Put yourself in Russian shoes for a brief instant: over the past two centuries, Russia has had to fight back invasions from France (led by Napoleon in 1812), an alliance including France, England and Turkey (Crimean War in the 1850s), and Germany in both world wars. Why does this matter? Because when one looks at a map of the world today, there really is only one empire that continues to gobble up territory all along its borders, insists on a common set of values with little discussion (removal of death penalty, acceptance of alternative lifestyles and multi- culturalism...), centralizes economic and political decisions away from local populations, etc. And that empire may be based in Brussels, but it is fundamentally run by Germans and Frenchmen (Belgians have a hard enough time running their own country). More importantly, that empire is coming ever closer to Russia’s borders.

Of course, the European Union’s enlargement on its own could be presented as primarily an economic enterprise, designed mainly to raise living standards in central and eastern Europe, and even to increase the potential of Russia’s neighbors as trading partners. However, this is not how most of the EU leaders themselves view the exercise; instead the EU project is defined as being first political, then economic. Worse yet in Russian eyes, the combination of the EU and NATO expansion, which is what we have broadly seen (with US recently sending fighter jets to Poland and a Baltic state) is a very different proposition, for there is nothing economic about NATO enlargement!
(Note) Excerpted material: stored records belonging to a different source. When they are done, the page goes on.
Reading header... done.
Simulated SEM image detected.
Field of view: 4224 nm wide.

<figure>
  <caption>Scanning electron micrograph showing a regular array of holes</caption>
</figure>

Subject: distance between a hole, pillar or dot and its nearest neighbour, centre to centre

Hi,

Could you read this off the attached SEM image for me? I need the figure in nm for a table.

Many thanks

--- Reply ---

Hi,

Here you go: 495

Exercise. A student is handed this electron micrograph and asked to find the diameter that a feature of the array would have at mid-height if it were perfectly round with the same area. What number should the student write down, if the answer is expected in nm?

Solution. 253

For Russia, how can the EU-NATO continuous eastward expansion not be seen as an unstoppable politico-military juggernaut, advancing relentlessly towards Russia’s borders and swallowing up all intervening countries, with the unique and critical exception of Russia itself? From Moscow, this eastward expansion can become hard to distinguish from previous encroachments by French and German leaders whose intentions may have been less benign than those of the present Western leaders, but whose supposedly “civilizing” missions were just as strong. Throw on top of that the debate/bashing of Russia over gay rights, the less than favorable coverage of its very expensive Olympic party, the glorification in the Western media of Pussy Riot, the confiscation of Russian assets in Cyprus ... and one can see why Russia may feel a little paranoid today when it comes to the EU. The Russians can probably relate to Joseph Heller’s line from Catch-22:“Ju st because you're paranoid doesn't mean they aren't after you.” 

Devilish Machiavellianism

Moving away from Russia’s paranoia and returning to Russia’s permanent interests, we should probably remind ourselves of the following when looking at recent developments: 1) Vladimir Putin is an ex-KGB officer and deeply nationalistic, 2) Putin is very aware of Russia’s long-term interests, 3) when the oil price is high, Russia is strong; when the oil price is weak, Russia is weak. 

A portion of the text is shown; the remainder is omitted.